Ratt – Dance
The Album Had No Ballads, No Female on the Cover, and a Lead Single That Stalled at Number 59 — and Still Went Platinum
By 1986, Ratt had already done the hard part. Out of the Cellar had sold three million copies and sent “Round and Round” to number 12 on the Hot 100. Invasion of Your Privacy had gone platinum and drawn congressional attention when the Parents Music Resource Center used it as exhibit material at hearings on parental advisory labels. When it came time for a third album, the band made a deliberate set of decisions that cut against the commercial grain of where glam metal was heading. No power ballad. No woman on the cover — just black-and-white portraits of five men who looked like they had something to prove. A heavier sonic direction that had critics wondering whether they were pivoting toward thrash. And an album-opening track called “Dance” that would be the first thing anyone heard from the new record.
The writing credit on “Dance” is shared between Stephen Pearcy, guitarist Robbin Crosby, guitarist Warren DeMartini, and producer Beau Hill — which reflects exactly how Dancing Undercover was built. Hill, who had been working with Ratt since Out of the Cellar and would go on to produce Winger, Kix, and Warrant, was not merely a technical presence. He was a creative collaborator who shaped the songs as much as the sound. The recording took place at the Record Plant and Can-Am Recorders in Los Angeles — two studios that had been part of the city’s rock infrastructure since the early 1970s. The result was a track that opened the album at pace and without negotiation: DeMartini and Crosby’s guitars locking into the riff together, Pearcy’s gravelly vocal slotting in over the top, the whole thing running at a momentum that didn’t invite you in so much as pull you forward.
Whisky a Go Go, Dick Shawn, and the Video That Ran While “Dance” Was Still in Heavy Rotation
The music video was directed by Ralph Ziman and filmed at the Whisky a Go Go on the Sunset Strip — the club that had served as the heartbeat of the Los Angeles rock scene since the 1960s and that, by 1986, was the unofficial home of every band Ratt had come up alongside. The conceit of the clip is built around Dick Shawn, the comedian and character actor whose career stretched back to Broadway and film comedy in the 1960s, here cast as a flamboyant master of ceremonies hyping a rock show and urging an initially reluctant Ratt onto the stage. The band eventually relents, launches into the track, and the video settles into a kinetic performance document of the band in full flight — Pearcy at the mic, DeMartini and Crosby trading leads, Juan Croucier and Bobby Blotzer holding down the rhythm section behind them. The crowd at the Whisky responds accordingly. It is not a complicated video, but it is a very precise one: a specific band, in a specific club, at the specific moment when that club and that band were exactly what Los Angeles rock looked like.

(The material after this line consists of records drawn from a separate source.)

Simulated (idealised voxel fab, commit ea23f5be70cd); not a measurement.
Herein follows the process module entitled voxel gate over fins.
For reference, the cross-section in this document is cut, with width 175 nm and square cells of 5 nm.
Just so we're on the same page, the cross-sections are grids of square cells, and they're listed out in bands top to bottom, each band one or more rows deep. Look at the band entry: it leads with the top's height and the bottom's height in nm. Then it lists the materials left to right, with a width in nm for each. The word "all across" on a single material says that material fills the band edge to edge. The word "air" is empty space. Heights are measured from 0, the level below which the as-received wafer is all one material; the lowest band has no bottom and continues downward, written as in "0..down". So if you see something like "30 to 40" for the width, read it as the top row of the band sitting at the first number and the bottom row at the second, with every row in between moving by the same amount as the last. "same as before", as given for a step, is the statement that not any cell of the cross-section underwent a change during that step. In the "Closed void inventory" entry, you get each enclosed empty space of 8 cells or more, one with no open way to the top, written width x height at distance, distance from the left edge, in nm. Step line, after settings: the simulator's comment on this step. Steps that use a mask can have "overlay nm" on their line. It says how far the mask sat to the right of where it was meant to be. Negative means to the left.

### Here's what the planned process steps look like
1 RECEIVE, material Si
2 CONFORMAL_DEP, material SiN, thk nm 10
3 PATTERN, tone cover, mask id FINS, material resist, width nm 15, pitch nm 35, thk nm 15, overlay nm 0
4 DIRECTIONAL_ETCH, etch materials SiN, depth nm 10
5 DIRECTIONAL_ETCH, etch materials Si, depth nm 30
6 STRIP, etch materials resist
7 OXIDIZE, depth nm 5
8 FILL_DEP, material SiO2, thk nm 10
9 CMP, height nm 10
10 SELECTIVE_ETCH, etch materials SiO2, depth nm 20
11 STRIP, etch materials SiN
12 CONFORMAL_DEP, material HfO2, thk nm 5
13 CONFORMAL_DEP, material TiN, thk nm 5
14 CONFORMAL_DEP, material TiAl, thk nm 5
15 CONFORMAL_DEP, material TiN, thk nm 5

“Dance” was released as the lead single from Dancing Undercover in September 1986. The album entered the Billboard 200 at number 26 and went platinum. The single, however, peaked at number 59 on the Hot 100 — a relative commercial underperformance for a band that had been in the top 15 two years earlier. The song was also featured in the third season of Miami Vice, in the episode “Down for the Count,” which gave it additional exposure on a show that was, in 1986 and 1987, one of the most watched programmes in American television. The video was in heavy MTV rotation in the autumn of 1986, running alongside “Body Talk” — the second single, which appeared on the Eddie Murphy film The Golden Child soundtrack — for a promotional period that kept the album visible well into 1987. Ratt’s opening acts on the supporting tour included Poison, Cinderella, Cheap Trick, and Queensrÿche.
The video has now been officially uploaded to YouTube by Rhino Records, making a clean, authorised version available for the first time on the platform. Ratt would release two more studio albums — Reach for the Sky in 1988 and Detonator in 1990 — before the collapse of the glam metal market in the early 1990s brought the original run to a close. Robbin Crosby, who plays on this video and on every record the classic lineup made, died in 2002. Jerome DeMartini remains the musical anchor of whatever version of the band has toured under the name since. But the footage at the Whisky in 1986 is the document of the unit that mattered — the five people who made the sound and put it on tape before anyone knew what the decade was about to do to all of them.